Made some good progress on this one this evening.
The original issue this ITS is about is that gnutls_handshake() can, in some versions of GnuTLS, return GNUTLS_E_AGAIN even when the socket is blocking. Specifically, this happens in the case I described with a large CA list sent by the server.
For slapd, the patch I committed is unfortunately completely wrong. It has been using non-blocking sockets forever, EAGAIN is expected and handled robustly -- or it was, until I introduced the busy-loop.

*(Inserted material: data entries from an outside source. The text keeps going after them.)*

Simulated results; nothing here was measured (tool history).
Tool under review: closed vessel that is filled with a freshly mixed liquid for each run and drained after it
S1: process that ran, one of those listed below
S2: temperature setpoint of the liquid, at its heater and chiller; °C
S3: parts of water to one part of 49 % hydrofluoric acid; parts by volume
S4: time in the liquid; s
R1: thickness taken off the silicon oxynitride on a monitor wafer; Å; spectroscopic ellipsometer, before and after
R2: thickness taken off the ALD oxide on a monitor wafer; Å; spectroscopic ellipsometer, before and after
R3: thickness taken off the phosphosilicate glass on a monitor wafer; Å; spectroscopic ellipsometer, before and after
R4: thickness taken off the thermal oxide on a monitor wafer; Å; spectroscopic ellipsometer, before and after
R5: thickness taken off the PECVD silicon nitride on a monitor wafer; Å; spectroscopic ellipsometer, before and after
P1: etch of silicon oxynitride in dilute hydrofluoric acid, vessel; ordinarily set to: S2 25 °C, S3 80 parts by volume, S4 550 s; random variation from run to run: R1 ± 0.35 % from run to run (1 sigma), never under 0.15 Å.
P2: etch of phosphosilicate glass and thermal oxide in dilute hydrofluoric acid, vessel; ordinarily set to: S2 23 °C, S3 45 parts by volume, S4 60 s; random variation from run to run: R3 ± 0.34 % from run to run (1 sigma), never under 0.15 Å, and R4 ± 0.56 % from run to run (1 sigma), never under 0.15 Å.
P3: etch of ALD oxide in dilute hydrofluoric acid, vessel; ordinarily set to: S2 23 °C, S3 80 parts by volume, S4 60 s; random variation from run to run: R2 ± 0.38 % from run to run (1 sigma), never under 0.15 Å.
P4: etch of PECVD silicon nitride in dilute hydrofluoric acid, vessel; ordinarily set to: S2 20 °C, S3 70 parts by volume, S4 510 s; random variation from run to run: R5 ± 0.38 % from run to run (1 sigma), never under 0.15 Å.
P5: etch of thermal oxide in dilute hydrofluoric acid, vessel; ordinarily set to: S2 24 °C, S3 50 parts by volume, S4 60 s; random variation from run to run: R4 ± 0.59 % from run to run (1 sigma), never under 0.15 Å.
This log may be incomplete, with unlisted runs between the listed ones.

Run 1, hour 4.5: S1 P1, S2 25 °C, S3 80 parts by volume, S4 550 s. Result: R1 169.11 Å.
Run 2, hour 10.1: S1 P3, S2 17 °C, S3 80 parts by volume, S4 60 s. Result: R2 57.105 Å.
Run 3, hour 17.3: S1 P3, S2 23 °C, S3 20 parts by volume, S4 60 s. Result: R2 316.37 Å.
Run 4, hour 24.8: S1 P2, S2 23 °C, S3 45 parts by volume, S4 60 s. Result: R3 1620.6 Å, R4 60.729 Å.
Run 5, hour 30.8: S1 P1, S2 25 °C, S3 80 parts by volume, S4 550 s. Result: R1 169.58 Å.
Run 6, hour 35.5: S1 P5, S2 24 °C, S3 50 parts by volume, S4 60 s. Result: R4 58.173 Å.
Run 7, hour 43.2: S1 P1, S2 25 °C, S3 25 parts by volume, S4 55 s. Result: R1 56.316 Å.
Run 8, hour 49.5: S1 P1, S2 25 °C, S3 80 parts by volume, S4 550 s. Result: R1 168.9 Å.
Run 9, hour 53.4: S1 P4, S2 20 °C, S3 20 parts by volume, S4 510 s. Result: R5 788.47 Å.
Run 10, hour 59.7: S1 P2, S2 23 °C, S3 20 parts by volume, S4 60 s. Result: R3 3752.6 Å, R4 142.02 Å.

For clients I'm still working on figuring out the right path forward. There is some EAGAIN handling conditional on LDAP_USE_NON_BLOCKING_TLS which itself is behind LDAP_DEVEL. However this code is meant for non-blocking sockets, and in my case it ends up stuck in poll() waiting for a notification that never arrives. In 2.4, ret == 1 simply falls into the success case and proceeds to send data without completing the handshake first.
It's possible that what I actually want here is a (ret > 0) case in ldap_int_tls_start for when LDAP_USE_NON_BLOCKING_TLS is absent and ldap_int_tls_connect returns 1. (I'd also need to adapt the non-blocking path to be able to handle a blocking socket as well.)
But it's also possible that gnutls_handshake() returning GNUTLS_E_AGAIN with a blocking socket is simply a GnuTLS bug that was introduced at some point. I still need to determine exactly when and why its behaviour changed. (It is still happening with 3.5.19.)
In any case, my patch has to be reverted, as its impact (making slapd busy-loop) is obviously worse than the status quo (misbehaving clients in a specific case). I have pushed that revert now and will continue digging as time permits.